Notes on ICML 2016

Day 1

Tutorial: Causal Inference for Observational Studies

The topic of causal inference was strongly presented this year. The reason for that was, however, unclear — the methodology is the same as it was before and no major breakthroughs were reported to justify the popularity of the topic. To me, the only plausible explanation is that the problem of causality started to matter to a larger group of people.

Intro
Does X cause Y or Y cause X? Rubin-Neyman causal model is the classical framework that is still used. There are two types of data points: the measured (presented in the data) and the counterfactual. We treat the measured data as the source and the counterfactual as the unlabelled, target data. ITE — individual treatment effect. ATE — average treatment effect.

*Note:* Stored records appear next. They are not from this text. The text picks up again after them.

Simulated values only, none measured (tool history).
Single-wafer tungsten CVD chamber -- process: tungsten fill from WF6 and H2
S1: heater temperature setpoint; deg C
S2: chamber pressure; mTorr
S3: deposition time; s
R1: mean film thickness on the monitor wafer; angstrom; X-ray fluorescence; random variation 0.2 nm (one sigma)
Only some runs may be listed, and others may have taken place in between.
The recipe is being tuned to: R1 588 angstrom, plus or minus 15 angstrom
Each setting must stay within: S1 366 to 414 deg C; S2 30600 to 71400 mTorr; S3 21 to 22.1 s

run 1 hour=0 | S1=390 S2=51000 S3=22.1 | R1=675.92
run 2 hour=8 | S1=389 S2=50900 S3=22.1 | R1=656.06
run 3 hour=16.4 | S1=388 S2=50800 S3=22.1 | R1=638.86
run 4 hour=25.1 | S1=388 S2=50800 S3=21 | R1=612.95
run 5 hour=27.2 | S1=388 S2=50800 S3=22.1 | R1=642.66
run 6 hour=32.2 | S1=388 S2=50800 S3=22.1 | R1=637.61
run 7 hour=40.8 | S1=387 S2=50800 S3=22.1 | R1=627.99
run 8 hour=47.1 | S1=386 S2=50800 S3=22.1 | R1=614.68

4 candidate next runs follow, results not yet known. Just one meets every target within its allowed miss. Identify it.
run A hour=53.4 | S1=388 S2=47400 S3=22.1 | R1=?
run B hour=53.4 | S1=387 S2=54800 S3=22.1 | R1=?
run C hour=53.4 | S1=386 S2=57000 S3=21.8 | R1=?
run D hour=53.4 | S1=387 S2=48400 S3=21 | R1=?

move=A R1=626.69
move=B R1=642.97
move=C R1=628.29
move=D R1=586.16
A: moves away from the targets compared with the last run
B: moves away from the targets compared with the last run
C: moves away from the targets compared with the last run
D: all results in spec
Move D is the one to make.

• Matching: based on closest counterfactual twin (nearest neighbors).
• Train two models: a) under treatment, b) control group and measure ITE as the difference between the predictions of these two models.
• For example, if the model is linear: $Y_t(x) = \beta^T x + \gamma t + \epsilon$, then $\text{ITE} = Y_1(x) - Y_0(x)$ and $\gamma$ is the measure of the effect of the treatment.
• If reality is not linear, then our effect estimate is off by an arbitrary amount.
• Joint model estimation is preferred as opposed to fitting treatment and control models separately.
• Propensity score (works only for ATE)
• Causal graphs
• Causal forest

Tutorial: Memory Networks for Language Understanding (by Jason Weston)

Intelligent Conversational Agents
The ultimate goal is to build an intelligent conversational agent. Supposedly ML end-to-end system is the way to achieve that. The most promising method at the moment is a memory network:

• Large memory to read/write and a component that learns when to do that
• Reasoning with Attention over Memory (RAM)

bAbi tasks is just a first step, eventually a good model has to work on a real data as well. LSTM with attention can remember for a somewhat longer time. The talk followed closely the MemNN paper and felt somewhat outdated.

Tutorial: Rigorous Data Dredging: Theory and Tools for Adaptive Data Analysis

Differential privacy framework for holdout
Makes more effective use of the data by allowing to reuse the holdout set. Provides statistical guarantees that we are allowed to do that without overfitting. Let’s take the usual case when you need to evaluate a model on the holdout set. The idea here is to have a wrapper function, that will decide whether we really need to evaluate the model on the holdout set, or we can do that on the training set and still have a truthful estimate. The wrapper function $\text{Thresholdout}()$ will run the model $q()$ on the training set and on the holdout set to estimate, say, accuracy, but it will not report the result to us right away — if the statistics of the $q(X_\text{training})$ are same as the statistics of the $q(X_\text{holdout})$ up to a $\epsilon$ then the method will report the accuracy estimated on the training set. And only in the special case when the statistics are different it will use the holdout set with some noise added to the estimate. See the code snippet. [Slides]

Tutorial: Recent Advances in Non-Convex Optimization and its Implications to Learning (by Anima Anandkumar)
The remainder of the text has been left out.